Njump is not interested into "capture" users at all, on the contrary it invites them to "jump" to the nostr resource with one of the proposed clients. It even remembers the most used one and put it on the top for fast click/tap.

## Search engine friendly (jump-in)

This is crucial: njump pages are static so search engines can index them, these means that njump can help others to discover great content on nostr, jump in and join us! Njump is the only nostr resource that has this explicit goal, if you care that a good note could be found online use njump to share it, this way you also help nostr flourish.

## Bonus: NIP-5 profiles

Now you can share your own profile with an pretty permalink: nostr.com/p/{nip-5}, example: https://nostr.com/p/fiatjaf.com

A profile shows the basic metadata infos, the used "outbox" relays (Gossip model) and the last notes.

Of course profiles are also static, fast and indexable, so start to promote your nostr presence this way!

## Bonus 2: relays

You can have a view of the last content posted to a relay using nostr.com/r/{relay-host}, example: https://nostr.com/r/nostr.wine

Some basic infos (NIP-11) are available; I hope operators will start to make them more personal and informative so users can have a way to evaluate if/when to join a relay.

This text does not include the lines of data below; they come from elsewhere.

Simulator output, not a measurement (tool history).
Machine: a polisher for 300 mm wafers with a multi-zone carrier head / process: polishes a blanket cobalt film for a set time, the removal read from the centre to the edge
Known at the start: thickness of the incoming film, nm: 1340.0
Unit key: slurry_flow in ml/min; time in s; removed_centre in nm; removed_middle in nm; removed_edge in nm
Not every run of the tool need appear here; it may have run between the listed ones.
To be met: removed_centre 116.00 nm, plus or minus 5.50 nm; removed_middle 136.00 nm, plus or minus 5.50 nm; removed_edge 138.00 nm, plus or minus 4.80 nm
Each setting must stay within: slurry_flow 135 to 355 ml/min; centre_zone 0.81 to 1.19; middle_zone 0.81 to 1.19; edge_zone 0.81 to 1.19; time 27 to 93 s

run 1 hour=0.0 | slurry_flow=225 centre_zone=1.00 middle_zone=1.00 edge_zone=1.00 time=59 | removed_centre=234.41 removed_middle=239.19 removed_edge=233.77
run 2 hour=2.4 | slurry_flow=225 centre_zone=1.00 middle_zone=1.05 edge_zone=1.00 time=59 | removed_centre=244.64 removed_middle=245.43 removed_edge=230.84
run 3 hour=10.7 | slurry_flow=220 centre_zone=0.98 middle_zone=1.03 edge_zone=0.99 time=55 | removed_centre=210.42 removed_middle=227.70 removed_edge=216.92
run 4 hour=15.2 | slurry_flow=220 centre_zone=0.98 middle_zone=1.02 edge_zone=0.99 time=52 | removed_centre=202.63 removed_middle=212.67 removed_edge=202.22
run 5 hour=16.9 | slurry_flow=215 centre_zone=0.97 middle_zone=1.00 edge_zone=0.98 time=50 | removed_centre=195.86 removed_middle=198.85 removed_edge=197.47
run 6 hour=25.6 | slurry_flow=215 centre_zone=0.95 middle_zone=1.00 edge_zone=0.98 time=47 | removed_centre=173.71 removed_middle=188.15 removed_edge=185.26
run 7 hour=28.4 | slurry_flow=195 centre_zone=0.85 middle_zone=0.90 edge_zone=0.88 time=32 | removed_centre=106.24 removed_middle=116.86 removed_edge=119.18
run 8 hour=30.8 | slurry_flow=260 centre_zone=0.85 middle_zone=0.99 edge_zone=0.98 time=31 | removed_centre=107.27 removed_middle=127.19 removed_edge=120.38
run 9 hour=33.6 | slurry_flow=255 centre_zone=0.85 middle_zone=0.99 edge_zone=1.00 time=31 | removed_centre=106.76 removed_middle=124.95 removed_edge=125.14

## Bonus 3: Inspector tool

You know, we are all devs including our moms, so for every njump resource you can toggle the "Show more details" switch and inspect the full event's json; without installing other tools, like nak, this is probably the fastest way to obtain it.

Your third example is a long-form post? Honestly I think it’s better than the apps dedicated to long-form posts 😅

What is “naddr” btw? Why not use a “nevent” url for the long-form post as well? Would it render differently if you used the nevent link instead?

Also how does the app redirect or app suggestion work? Do you plan to somehow recommend that people read the posts on other apps?